TV viewers may be seeing many more bears and beets on the small screen, as NBC is reportedly considering a Dwight Schrute spinoff of The Office.

According to Deadline.com and E! News, the series would see Schrute (Rainn Wilson) return to his family beet farm and bed and breakfast, with what's called a "backdoor pilot," an episode that runs during The Office's time slot to gauge audience reaction. If the series is picked up, it will likely air as part of NBC's midseason replacement lineup in 2013.

"(Writer-director-actor) Paul (Lieberstein) and Rainn have been joking for years about Dwight's life on the farm, his family, and how ill-suited he is to run a B&B," a source told Deadline. "A while ago, it started to feel like a show to them. NBC agreed (and) it's been further developed to include multiple generations, many cousins and neighbours. At its base, it will be about a family farm struggling to survive, and a family trying to stay together."

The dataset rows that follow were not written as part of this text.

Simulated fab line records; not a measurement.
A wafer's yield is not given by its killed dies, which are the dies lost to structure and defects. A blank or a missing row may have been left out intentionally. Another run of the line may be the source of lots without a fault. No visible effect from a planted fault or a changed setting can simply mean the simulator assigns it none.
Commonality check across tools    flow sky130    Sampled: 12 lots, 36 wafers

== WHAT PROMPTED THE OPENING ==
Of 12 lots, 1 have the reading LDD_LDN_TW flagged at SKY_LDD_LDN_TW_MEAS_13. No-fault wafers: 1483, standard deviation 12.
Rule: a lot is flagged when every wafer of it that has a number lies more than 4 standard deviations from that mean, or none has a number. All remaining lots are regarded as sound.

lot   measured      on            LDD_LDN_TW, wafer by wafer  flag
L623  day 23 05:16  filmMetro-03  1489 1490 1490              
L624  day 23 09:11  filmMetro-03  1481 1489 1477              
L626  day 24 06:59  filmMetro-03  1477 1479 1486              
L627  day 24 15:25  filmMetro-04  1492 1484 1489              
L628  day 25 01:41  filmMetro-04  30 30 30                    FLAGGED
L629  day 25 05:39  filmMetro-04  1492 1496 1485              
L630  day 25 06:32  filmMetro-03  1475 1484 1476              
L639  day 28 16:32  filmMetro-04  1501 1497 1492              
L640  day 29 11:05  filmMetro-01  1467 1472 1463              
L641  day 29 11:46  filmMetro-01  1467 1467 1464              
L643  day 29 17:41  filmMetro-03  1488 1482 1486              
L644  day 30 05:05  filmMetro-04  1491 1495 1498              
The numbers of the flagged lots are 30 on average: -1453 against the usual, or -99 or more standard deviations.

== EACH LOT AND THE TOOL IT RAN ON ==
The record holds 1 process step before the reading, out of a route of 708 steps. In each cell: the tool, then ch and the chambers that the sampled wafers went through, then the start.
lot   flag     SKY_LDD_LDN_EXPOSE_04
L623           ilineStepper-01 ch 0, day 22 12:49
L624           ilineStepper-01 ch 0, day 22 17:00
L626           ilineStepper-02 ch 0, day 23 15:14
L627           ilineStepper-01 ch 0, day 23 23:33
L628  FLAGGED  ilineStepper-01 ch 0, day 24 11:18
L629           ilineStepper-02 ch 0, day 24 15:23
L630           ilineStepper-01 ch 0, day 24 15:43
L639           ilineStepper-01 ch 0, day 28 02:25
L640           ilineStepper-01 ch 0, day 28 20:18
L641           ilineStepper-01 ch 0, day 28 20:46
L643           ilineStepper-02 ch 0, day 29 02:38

The website reports that Wilson and Lieberstein came up with the idea which, if green-lit, would see Wilson stay on with The Office next season (assuming it's picked up, of course) before branching out.

But not everyone is sold on the idea. Writing on Grantland.com, social commentator Andy Greenwald channelled the fears of many commentators. "While sitcom spinoffs have a long tradition at the peacock network, for good and ill, it's hard to imagine this succeeding, precisely for the same reasons that Wilson wasn't given the top job on The Office," Greenwald wrote, noting NBC's dire need to milk its few ratings successes.

"Dwight, while a wonderfully realized comic character, is a foil, not a star. His unpleasant eccentricities work best when others are reacting to them, not when they're driving the plot. Network yeasayers will no doubt point to Frasier as an example of a long-running show seguing seamlessly into a new iteration, but the comparison doesn't hold (beet) water."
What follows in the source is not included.